The tracks on Red White N Cruel have disco roots and occasional inflections of funk, bass, and EDM. Kossisko channels Prince and Michael Jackson with his flamboyant vocal style, and these gender-nonconforming pop giants’ influence is apparent in his eye-catching fashion choices and permed hair. The EP’s production deftly combines nostalgic sounds with contemporary pop, hip-hop, and R&B elements. “Roses” features new wave-tinged synth lines and big, four-to-the-floor drum beats with a distinctly Eighties flavor. The melodramatic saxophone on “Red White N Cruel” evokes the horns on Sade’s “Sweetest Taboo.” While “Last Night” features trap high hats in its beat, its EDM buildup eventually releases into bare, warbly surf guitar chords that cleverly subvert listeners’ expectations of a danceable bass drop. These elements of different genres interspersed throughout the record allow Kossisko to nail down a signature sound that defies easy categorization.

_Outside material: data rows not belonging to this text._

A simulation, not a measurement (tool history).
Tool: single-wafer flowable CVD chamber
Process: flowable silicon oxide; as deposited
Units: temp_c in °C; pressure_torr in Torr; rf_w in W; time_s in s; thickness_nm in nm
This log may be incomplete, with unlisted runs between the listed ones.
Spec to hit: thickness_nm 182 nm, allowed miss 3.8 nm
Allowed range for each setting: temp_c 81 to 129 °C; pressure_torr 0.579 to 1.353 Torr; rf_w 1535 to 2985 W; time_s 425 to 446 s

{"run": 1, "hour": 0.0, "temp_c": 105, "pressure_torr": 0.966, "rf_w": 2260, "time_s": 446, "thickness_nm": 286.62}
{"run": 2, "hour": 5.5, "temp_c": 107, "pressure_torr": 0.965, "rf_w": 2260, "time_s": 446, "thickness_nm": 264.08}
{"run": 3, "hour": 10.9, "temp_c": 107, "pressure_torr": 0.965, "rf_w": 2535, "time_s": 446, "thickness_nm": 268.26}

On Red White N Cruel, Kossisko’s lyrics deal with sex and relationships in a much more vulnerable way than his previous work. Throughout the EP, he parses through mercurial feelings about ambiguous liaisons and tenuous connections with intriguing strangers. His brand of melancholic dance music takes after artists such as The Weeknd and Frank Ocean and speaks to the distinctly 21st century experience of feeling alone even though we’re seemingly always connected.

The drastic difference between his projects as Kossisko and 100s attest to the artist’s recent consciousness shift. “I wanted to distance myself [from 100s] so I could give my new shit room to grow and live and be its own thing,” he said. “Also, I didn’t want to force people who liked [100s’] stuff to have to like my new stuff. Artists go through stuff, evolve, and change. And there’s nothing wrong with anyone who likes [100s] — it’s your life, whatever makes you happy, listen to it.”

Kossisko explained that the music he made as 100s was an outlet for his anger during a difficult period in his life. As a punishment for acting up when he was in high school, his father, who is originally from the West African nation of Cote d’Ivoire, sent him away to live with extended family in his native country. Kossisko — who is half white and had no French language skills when he came to Cote d’Ivoire — struggled to blend in with his new surroundings. “I was wearing big-ass basketball shorts and Rocawear. People were looking at me like I was an alien,” he laughed.

His only connection to his old life in Berkeley was through the internet, and in lieu of having a social life, he voraciously consumed new music. He was obsessed with Lil Wayne and Gucci Mane, but also idolized eccentric pop stars such as Lady Gaga. Rapping became a way for him to rebel, but so did expressing his feminine side by growing out and straightening his hair. After returning to Berkeley during his senior year of high school, he started pursuing music seriously. 100s was a necessary phase for him to go through, he reflected, but one that couldn’t last forever.

“When all that shit was made, the reason that it resonates is because I was an angry motherfucker making it. I had issues, and that was my medium,” he said. Radically changing his sound and appearance might seem like a bold and unexpected move, but it’s something Kossisko found necessary in order to stay authentic to who he has become. “I’m not gonna do anything that I don’t connect with. … I’m the type of person that, anytime I put out a body of work, you can expect me to grow. I’m not gonna put out some stock chicken nugget shit.”